In [1]:
%%capture

%cd ..

## Introduction

This notebook shows you how to utilize ALTK for generating a large number of quantifiers and measuring their monotonicity.

 First, let's familiarize ourselves with the classes used in this example, which are subclasses from classes in the ALTK package.

### QuantifierModel

In this example, we'd like to create a large number of quantifiers that are modeled by the class `QuantifierModel`. As stated in the `meaning` module, a `QuantifierModel`, every quantifier model is a triple ** <M, A, B> **, where M corresponds to all possible quantifier referents for a given communicative situation, A and B are differents sets of quantifier referents that correspond to the items of comparison in quantificational logic.

Let's begin by creating a simple QuantifierModel object. A QuantifierModel is initialized by defining a sequence of symbols that denote the set composition of each of `M`, `A`, and `B`. 

The definitions for each symbol are as follows:

`0 => in A`

`1 => in B`

`2 => in (A | B)`

`3 => in M - (A | B)`

`4 => not in (M | A | B)`


In [2]:
from learn_quant.quantifier import QuantifierModel

qm = QuantifierModel("101234")

In [3]:
qm

QuantifierModel(name='101234', M=frozenset({0, 1, 2, 3, 4}), A=frozenset({1, 3}), B=frozenset({0, 2, 3}))

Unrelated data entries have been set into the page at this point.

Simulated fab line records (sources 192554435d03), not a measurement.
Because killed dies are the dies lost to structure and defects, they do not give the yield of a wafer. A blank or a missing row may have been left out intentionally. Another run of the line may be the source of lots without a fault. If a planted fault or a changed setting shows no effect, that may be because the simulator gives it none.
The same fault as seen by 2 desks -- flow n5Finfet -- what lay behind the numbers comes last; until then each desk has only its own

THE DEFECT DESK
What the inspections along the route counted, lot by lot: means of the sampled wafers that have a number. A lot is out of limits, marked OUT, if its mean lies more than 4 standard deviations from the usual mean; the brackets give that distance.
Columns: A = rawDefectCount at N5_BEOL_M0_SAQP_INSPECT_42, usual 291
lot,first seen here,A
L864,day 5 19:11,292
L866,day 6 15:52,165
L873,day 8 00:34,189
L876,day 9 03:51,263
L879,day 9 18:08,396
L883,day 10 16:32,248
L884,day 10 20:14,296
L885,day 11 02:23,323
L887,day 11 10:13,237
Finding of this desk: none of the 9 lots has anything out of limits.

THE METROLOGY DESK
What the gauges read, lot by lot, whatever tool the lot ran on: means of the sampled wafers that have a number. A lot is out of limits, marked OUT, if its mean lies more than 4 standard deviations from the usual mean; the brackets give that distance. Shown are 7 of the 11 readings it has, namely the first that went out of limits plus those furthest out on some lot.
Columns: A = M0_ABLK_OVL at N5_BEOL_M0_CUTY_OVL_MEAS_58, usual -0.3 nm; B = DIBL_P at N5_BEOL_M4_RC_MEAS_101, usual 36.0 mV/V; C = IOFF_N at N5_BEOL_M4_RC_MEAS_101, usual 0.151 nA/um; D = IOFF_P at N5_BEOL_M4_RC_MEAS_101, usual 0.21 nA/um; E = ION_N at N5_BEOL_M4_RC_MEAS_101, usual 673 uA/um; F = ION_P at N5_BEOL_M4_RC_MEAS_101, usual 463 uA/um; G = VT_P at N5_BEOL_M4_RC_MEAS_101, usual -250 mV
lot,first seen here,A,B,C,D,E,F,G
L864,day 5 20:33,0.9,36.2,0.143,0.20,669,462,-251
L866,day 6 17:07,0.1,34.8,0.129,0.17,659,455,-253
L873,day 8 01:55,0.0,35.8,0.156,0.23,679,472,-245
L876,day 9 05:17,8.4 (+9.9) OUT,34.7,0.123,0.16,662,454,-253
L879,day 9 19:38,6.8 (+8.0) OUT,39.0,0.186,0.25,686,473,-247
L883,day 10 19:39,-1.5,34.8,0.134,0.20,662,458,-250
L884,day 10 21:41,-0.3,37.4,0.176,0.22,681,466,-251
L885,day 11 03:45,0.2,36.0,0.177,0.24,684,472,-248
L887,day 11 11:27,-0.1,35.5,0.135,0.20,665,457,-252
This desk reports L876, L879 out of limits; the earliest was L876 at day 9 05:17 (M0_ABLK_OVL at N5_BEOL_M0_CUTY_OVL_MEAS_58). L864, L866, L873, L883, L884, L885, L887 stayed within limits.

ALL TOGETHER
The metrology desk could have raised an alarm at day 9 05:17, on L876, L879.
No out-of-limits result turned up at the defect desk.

In the `QuantifierModel` instantiated above, we defined a string using only symbols 0 through 4, and the internal set representations were created in a `post_init` method. In the sequence "101234", the "objects" at the specified indices pertain to the sets as follows:
0. M, B
1. M, A
2. M, B
3. M, A, B
4. M
5. X (neither M, A, nor B)

Notice that all sets are typed as `frozenset`s, as this allows for hashing and checking of QuantifierModels in Meaning objects that is required for subsequent routines. 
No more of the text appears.